Between 1769 and 1834 Spanish-speaking Franciscan missionaries established and maintained a
number of missions in the land Spanish and Mexican officials called Alta California. Designated to
Christianize the Indians of California, each of the twenty-one missions was a one-day walk from its
nearest neighbor.

The old adobe mission buildings sheltered the padres and the Indians who were taught to work as
weavers, tanners, potters, carpenters, blacksmiths, and herdsmen or farmers. Great herds of cattle,
sheep and horses surrounded the missions and storage rooms were full of cattle hides, corn, wheat, and
other agricultural commodities.

During the mission period great bronze bells tolled the hours, start and end of the day, called the
Indians to prayer, announced meal times, warned of approaching danger, and celebrated special events.
Music was always important to the Indians of California missions. Their music and musical traditions
came down to them from out of the deep and long forgotten past and had become an integral part of
daily life. Carved and ornamental flutes, some of them as much as 2,000 years old, as well as other
simpler musical instruments, drums, clappers, and whistles, have been found near these old missions.
Music was used by the Indians for light-hearted entertainment and for the most solemn religious
ceremonies.

In 1769, Padre Junipero Serra obtained official Spanish government permission to establish a series of
missions in Alta California. Padre Serra was very musical, as were other padres among the
missionaries who came to California. Music was important to all Franciscans, and became an essential
element in the mission way of life. California mission music was primarily sacred music, and a large
part of this was Gregorian chant, commonly known as plainchant or plainsong.

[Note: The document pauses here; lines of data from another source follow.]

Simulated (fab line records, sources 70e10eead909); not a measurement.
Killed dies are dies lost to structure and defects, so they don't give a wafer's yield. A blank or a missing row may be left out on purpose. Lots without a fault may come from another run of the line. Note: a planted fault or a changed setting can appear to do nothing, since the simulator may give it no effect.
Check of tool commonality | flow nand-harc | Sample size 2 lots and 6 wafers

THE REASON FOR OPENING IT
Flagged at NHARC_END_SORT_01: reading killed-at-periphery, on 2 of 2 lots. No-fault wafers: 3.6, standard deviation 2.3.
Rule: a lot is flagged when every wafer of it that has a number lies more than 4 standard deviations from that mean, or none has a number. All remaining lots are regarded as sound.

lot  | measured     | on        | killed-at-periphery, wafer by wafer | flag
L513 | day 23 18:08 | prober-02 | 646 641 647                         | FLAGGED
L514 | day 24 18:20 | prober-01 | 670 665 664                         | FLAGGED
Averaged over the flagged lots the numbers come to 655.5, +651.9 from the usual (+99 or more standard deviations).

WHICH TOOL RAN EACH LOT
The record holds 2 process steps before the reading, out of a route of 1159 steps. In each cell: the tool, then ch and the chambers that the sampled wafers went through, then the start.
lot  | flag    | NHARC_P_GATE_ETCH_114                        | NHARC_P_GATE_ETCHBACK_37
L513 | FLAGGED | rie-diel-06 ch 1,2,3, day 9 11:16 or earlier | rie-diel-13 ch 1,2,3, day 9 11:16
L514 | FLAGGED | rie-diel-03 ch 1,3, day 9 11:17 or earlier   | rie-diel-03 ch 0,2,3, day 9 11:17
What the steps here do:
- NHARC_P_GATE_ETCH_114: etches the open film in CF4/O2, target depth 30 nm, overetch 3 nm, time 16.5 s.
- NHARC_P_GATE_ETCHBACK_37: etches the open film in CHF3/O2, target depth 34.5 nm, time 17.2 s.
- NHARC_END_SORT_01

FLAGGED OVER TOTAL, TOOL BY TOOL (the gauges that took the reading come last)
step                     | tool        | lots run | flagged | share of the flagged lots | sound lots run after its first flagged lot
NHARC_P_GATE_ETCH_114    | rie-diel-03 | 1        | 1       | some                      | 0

As time went on in the California missions the padres increasingly embellished the chant by writing it
or arranging it for two-, three-, or four-part singing. This style of music is referred to today as
Catalonian since many of the California missionaries were from the province of Catalonia in Spain.
Along with chants there were also hymns of all kinds and solemn requiems. On the secular side, there
were love songs, silly songs, and every other kind of song including lively dance music complete with
trumpet, guitar, violin, drum and other instrumental accompaniment. The music of the missions was
rich and diverse, including the whole range of Spanish Renaissance music.

There were many gifted and competent musicians in early California missions including Padre
Florencio Ibanez, Padre Estevan Tapis, Padre Jose Viader, and most recognized Padre Narcisco Duran.
Padre Duran held the respect and admiration of his Indian neophytes, created a choir and orchestra, and
devised his own simplified notation system for writing choir music. His greatest musical
accomplishment was his Misa de Cataluna and Misa Viscaina.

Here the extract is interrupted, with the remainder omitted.